Available today is latest beta release of VMware Studio 2.0 beta which enables you to create pre compiled Virtual Appliances, you can then create them as OVF's and also add these appliances into a new form of grouping applications in vSphere called vApps. With VMware studio offerings you can compile your own internal wrapped appliances for your own Virtualised environment and is not exclusively for ISV's, to show this it even does Microsoft in the 2.0 release. I recommend you check out full detail and recorded demos at the official vmware site on http://tinyurl.com/n7lv7l . The benefits of VM Studio and using vApps are huge, it is certainly going to be the enabler for future strategy of application delivery in completely virtualised environments and something I will be looking into in more detail.

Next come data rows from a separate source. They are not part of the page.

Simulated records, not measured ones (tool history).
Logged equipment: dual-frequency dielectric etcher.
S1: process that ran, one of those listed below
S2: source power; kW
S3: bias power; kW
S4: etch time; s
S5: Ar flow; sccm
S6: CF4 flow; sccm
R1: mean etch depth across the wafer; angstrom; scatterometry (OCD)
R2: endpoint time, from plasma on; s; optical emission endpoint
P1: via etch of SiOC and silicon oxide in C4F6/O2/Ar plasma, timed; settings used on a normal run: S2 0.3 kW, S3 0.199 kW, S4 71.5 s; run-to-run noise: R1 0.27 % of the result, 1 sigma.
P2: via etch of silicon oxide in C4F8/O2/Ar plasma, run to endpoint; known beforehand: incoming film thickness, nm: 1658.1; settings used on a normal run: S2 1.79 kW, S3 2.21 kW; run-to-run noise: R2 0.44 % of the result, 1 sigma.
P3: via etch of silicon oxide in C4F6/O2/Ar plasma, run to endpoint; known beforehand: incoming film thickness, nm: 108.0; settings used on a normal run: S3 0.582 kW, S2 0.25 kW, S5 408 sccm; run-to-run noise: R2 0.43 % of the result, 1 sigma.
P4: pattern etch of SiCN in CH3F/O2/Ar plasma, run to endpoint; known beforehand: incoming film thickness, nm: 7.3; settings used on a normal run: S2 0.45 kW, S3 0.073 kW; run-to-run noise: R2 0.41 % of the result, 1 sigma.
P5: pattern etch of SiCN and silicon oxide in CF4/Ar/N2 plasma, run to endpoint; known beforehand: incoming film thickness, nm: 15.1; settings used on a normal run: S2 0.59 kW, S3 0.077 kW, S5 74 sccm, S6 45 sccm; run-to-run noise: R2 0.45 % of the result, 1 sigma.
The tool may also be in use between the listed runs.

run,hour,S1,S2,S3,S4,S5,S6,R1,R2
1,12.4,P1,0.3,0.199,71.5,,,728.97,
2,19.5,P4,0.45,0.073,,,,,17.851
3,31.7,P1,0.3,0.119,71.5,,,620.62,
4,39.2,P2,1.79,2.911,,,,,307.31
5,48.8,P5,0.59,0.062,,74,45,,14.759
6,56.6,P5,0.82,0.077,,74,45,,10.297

The release of VMware studio got me thinking about the state of the whole current Virtual Appliance scene, one of the questions that I asked myself when looking at the presentation was;
Virtual Appliances's, shouldn't they be mainstream now?
Virtual Appliances (VA's) are at some point going to certainly become more and more present within Virtualised datacentres but the main question around this is when. Mendel Rosenblum the original Virtualisation visionary and founder, intially promoted the whole Virtual appliance trend by quoting in 2007 that Virtual appliances would be mainstream and adopted heavily by external ISV's to wrap COTS applications, he also stated that this would also replace the OS as we know it and be almost baremetal to the Hypervisor.
Highlighted value proposition included;
- Removal of the OS in the stack, replacing MS Windows with JeOS/busybox type OS's to run core services
- Application deployment turnkey capability of say a whole CRM landscape into one OVF file, this would include multiple VM's within
- Sending OVF content and updates to the customer by a dynamic delivery process via the internet/cloud or shipping on DVD etc directly to the customer
- Appliances and application would be tuned by the ISV and not the internal application or IT ops team, this removes any burden incurred on configuration.
- Licensing is much easier, you throw this burden to the ISV to manage, this is the same for product updates too, they deliver these dynamically.
All benefits of pre packaged VA's ultimately means that any work and scope of activity that is undertaken pre project phase today is heavily reduced in scope, even the system sizing is a breeze as the ISV does this and tunes it to the volume of users physically possible on that relevant appliance. This is no different to networking/security appliances that exist in datacentres today, they are built with a BSD/Linux variant and finely tuned to a maximum amount of theoretical user base.
Contrary to all of the benefits of Virtual appliances being quoted by the visionaries we are still in 2009 yet to see vast arrays of Virtual Appliance offerings from the big vendors such as SAP, HP and Oracle. To date I am only aware of one example that has had high amounts of advertisement and was targeted at organisations was the BEA Weblogic LiquidVM, this consequently with the Oracle merger appeared to get quashed.
So Why the lack of mainstream adoption of VA's into virtualised datacentres? A few things I believe that maybe the reason and possible barriers of adoption are;
The R word...Responsibility!
Ultimately large amounts of responsibility needs to be taken onboard by Internal Virtualisation teams to promote the art of the possible with VA's and to educate on what benefits they provide as apposed to current methodologies. Development tools such as the latest release in VMware Studio can also enable internal teams to build wrapped custom builds for internal applications and take away the large amount of work of deploying components in the VM. The barrier of adoption here is that there is limited amount of mileage in promoting VA's and custom packages unless business application teams and other parties involved in a typical deployment are able to share pre deployment options on there side of the story for the relevant application stack.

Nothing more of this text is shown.